Why not take on something more tractable. Like, for example, reliably translating what people actually mean when they say "Yeah, we should totally hang out sometime."

But I can't help it. This is my industry. I'm doomed to think about this, and one of my favorite writers, Matt Taibbi, dropped an essay about the need for a new media system that everyone can trust — a publisher whose reporters are convincingly not beholden to a particular viewpoint but whose reporting attracts also attracts a large audience.

Taibbi evinces hope that some set of journalists could provide a sort of lingua franca of facts.

So... I don't know if he moved to a state that sits at a higher altitude when he went all in on Substack or, like, what. Somehow he might not be getting enough oxygen to the brain.

Love you, Matt.

But the post just got me thinking once more about what was different when the media ecosystem was healthier and then also about what it's like now. Here's what hit me (or — more likely — what it made me remember that someone else said to me at some point): prior to the internet, media like newspapers and television provided consumers with some essential pieces of information that were by far the most conveniently attained through pre-internet-old-media. Those essential information services gave those publications something like a monopoly on consumers' attention.

It wasn't quite a monopoly, but it was close enough. At the least, the sources were essential.

What I'm saying is: people didn't really subscribe to newspapers for the news, even if they thought they did.

I think about what I used the paper for as a kid. I read the comics and I looked at movie times. The movie times weren't exclusive to the paper. I could also call the theater's movie phone line and listen to a recording of the movie times. I grew up in a town that only had four screens, so it didn't take that long, but the paper was easier.

Comics weren't essential of course but I was a kid who loved the form and if I wanted a daily dose of drawings and words mixed together (and I did), the paper was the only place to get it. There were the comics I got from the shop of course but those came out once per week and I read them all immediately. The funnies were a daily fix.

Some guys liked to see the scores from the games they had missed the prior night. They could also see these as tickers on TV but they weren't always there. Others liked the stock prices.

For my grandparents, the ads were actually essential information. They liked to watch the different prices at the grocery stores and which department store had a sale on. Come to think of it, we still don't have a great way of getting that kind of extremely local information online these days.

You know I always get quite stabby when some media business dork sitting on a panel at a conference saying some version of "not fewer ads but better ads." Actually, they always say exactly those words, because they are the people who passed over to the other side when they realized that their creativity was insufficient to justify the dreams they once nurtured. But anyway yeah once a time ads could be clutch. But they also didn't leap at you, track you or autoplay video.

Here's my point: once upon a time a lot of useful information that people wanted was bundled with news writing (which of course is also information, but far from all of it is quite so essential) and they all complemented each other. Now all this information is unbundled. Or its bundled by Google. The essential but non-narrative, non-news information helped to draw consumers' attention. So, like: once a guy had checked his stock prices, what the heck? He might read some news.
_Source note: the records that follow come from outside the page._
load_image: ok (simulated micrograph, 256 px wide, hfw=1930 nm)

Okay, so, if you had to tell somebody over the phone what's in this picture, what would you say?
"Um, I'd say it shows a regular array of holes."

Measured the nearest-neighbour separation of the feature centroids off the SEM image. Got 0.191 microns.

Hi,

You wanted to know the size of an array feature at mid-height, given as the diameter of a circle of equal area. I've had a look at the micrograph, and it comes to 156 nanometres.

News has to stand on its own merits now. It's a much harder problem.

Probably the business of truth finding is effed forever and humans are just going to ride hellhounds of confirmation bias into a fiery oblivion.

I mean I'd take that bet if I thought I'd live long enough to see it.

There are no communities online, but there conversations

The conversations online used to be charming. These days they are more like listening to a brother and sister fight over who gets the middle part of the backseat on a long car trip through Arizona when dad won't turn on the air conditioner.

But it is a conversation.

So, let that be a provocation for you. I'm not even sure it's right, but I do think the use of the word "community" online pushes nonsense. Even if people do make friends and become familiar with each other on certain sites, that doesn't really make it a community.

Actual ommunities are stuck with each other on a common patch of land. They are forced to negotiate how to use certain common resources. Exit isn't impossible but it's not free.

Conversations, on the other hand, are a thing you can step into and step out of it — perhaps with murder on your mind. Discussions can be meaningful, powerful, life-changing and transformative. I'm not trying to minimize online life by saying the things people there have been calling communities aren't (no doubt, if anyone reads this, they will take it that way, but we've all been trapped inside a long time). I'm just saying that a community is the wrong metaphor.

Whenever you remove something from a category someone likes it stuck in they get all touchy. Categories aren't real folks; they are only helpful.

Conversations matter, but they aren't the same thing as communities.

Media has lost the ability to provide essential community information. That genie is out of the bottle. But maybe there is a way to provide essential information needed in conversations?

This essay about the re-wilding of the web helped me to conceptualize a bit more what I mean. I'm still not entirely sure what I mean.

There are certain services where it's better if everyone uses it. For example, it's better if everyone uses Ebay. You want every possible bidder to see your item if you want to sell something. You want to know that you've hit the max price you can.

But that's a pretty simple conversation, too. I have a thing and I want value. You have value and you want the thing. I don't care at all about who you are. I only want the most value from someone.

Social media like Facebook and Twitter was built with the assumptiont that they worked better if everyone was on them.

We all kind of knew this wasn't true from the jump, though. Before Facebook there was the Makeout Club, Friendster and Myspace. The first three all died pretty quickly as each became uncool and people moved to the other.

The lesson no one seems to have learned though is that the world isn't better when everyone is on the same small handful of apps. That's a great way for the 1% and the 0.1% to become famous, but it's not a great way for the web to be nice and fun and useful.

Here's an interesting tweet thread I saw, that talks about how early on the web was a place for non-neurotypical. People were friendly and assumed good intent because you'd taken the effort to get on there.

There's a growing mood for the web to break up into smaller communities

The web is still one big thing. Each individual site and app on it doesn't have to be for everyone.

Unpopular take: smaller communities built around specific types of people would be good (more neuro-types and vibe types) would be good. No one likes any talk of anything that would turn off anyone these days, because everything should be for everyone. That's the thinking. Anything that specifically appeals to one group excludes others.

But that isn't what people actually want if you look at people's behaviors.

People want both things. They want spaces filled with people they find familiar, who speak their same languages and have their same references. The analog equivalents of these are the home, neighborhood bar and church. They also want spaces that mix people up. The analog equivalent here are bazaars and train stations. Both have their places in our lives.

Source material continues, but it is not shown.